From the Aberdonian chappie who made the news when his head got stuck in a city-centre litter bin to the weel-kent wifie who played a battered guitar in Union Street, this panto has local colour running through it like the lettering in a stick of rock.

Even the singalong cloot at the end is in Doric, the words reprising an earlier comical confusion on a profusion of "kens" in a sentence, ken.

And while Alan McHugh's rollicking script bows, briefly, to the Gangnam Style that has invaded the Pantosphere, it makes a virtue out of playing and punning closer to home: the take on Living La Vida Loca that is Living In New Pitsligo scores five stars on its own account.

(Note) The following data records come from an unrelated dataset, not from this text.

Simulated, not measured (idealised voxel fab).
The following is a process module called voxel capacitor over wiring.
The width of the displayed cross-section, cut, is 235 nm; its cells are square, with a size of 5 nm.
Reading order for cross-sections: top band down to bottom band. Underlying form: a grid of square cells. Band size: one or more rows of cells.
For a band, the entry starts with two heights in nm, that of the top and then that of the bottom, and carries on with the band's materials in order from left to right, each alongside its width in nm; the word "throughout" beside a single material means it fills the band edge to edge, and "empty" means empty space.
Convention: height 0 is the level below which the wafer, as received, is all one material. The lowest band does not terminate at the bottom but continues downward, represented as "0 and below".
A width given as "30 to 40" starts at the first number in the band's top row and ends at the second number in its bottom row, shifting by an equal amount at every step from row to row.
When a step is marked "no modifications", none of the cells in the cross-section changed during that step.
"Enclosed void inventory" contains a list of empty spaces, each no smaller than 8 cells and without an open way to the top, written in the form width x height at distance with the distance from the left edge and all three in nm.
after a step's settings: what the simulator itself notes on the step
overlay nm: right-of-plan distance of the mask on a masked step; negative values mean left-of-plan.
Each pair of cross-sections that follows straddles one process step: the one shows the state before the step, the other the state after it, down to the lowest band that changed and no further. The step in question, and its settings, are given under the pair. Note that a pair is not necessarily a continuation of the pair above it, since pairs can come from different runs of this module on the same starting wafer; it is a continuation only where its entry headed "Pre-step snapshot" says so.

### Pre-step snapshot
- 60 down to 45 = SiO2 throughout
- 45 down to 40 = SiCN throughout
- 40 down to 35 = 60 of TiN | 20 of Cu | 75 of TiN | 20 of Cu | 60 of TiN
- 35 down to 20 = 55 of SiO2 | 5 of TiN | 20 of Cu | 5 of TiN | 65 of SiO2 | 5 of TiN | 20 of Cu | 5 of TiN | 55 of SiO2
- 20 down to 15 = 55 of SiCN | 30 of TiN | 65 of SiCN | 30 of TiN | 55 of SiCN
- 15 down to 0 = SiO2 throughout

None of this sharp, clever comedy comes at the expense of the story, however. McHugh's irrepressively gallus Dame and glaikit son (Jordan Young, more rubber-legged and daft than ever) slot neatly into the narrative, helping to drive it along. Elaine C Smith forsakes her previous good character in panto to be the wicked lady hell-bent on getting rid of the real queen, Snow White – conjuring up a fabulously scary dragon and doing hocus-pocus with a cauldron, though she still finds time for a rockin' turn as a Spice Girl.

Seven little dwarfs – children in masks – look enough like the familiar Disney visuals to delight younger audiences, but actually this whole handsomely staged production has a wow factor that caters for all ages. That magic mirror would surely say this panto was the fairest of them all this year – and magic mirrors never lie, ken.